Is it correct to assume that that CPU with more cores performs better than CPU with less cores in heavily multithreaded environment even if the sum of the clock speed of all the cores is the same?

No, this is generally not a safe assumption.
Quote:
Originally Posted by m4rtin View Post

If yes, then what are the reasons for this? I guess one of the reasons is context switching, i.e. CPU with less cores needs to schedule tasks between its fast cores more often and this scheduling itself takes time. Am I correct?

If anything, it's easier to schedule tasks within the same core than it is to maintain coherency between different cores.
Quote:
Originally Posted by m4rtin View Post

In addition, modern multi-core CPUs tend to have L2 cache per core, i.e. in total there is more fast SRAM available. Are there any other reasons?

Now this can result in many cores doing better than fast cores in very parallelizable tasks.

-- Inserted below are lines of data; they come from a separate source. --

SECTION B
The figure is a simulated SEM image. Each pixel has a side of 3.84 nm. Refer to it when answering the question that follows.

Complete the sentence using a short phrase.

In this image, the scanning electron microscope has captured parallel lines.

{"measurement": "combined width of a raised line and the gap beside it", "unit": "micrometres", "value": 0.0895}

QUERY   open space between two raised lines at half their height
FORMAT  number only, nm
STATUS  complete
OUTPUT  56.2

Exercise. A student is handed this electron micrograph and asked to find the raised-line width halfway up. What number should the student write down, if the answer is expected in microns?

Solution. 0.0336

When more cores do better than fewer cores of equal total cycles and architecture, it's usually because of competition for resources, or a bottleneck somewhere that prevents perfect scaling with clock speed.

In general, many cores are used instead of faster individual cores because it's inefficient or impossible to scale clock speeds past a certain point. For example, an 8-core and and 18-core Haswell-EP may require the same amount of power because the 8-core is clocked 30% higher. However, the 18-core can be much more than 30% faster in extremely well threaded tasks.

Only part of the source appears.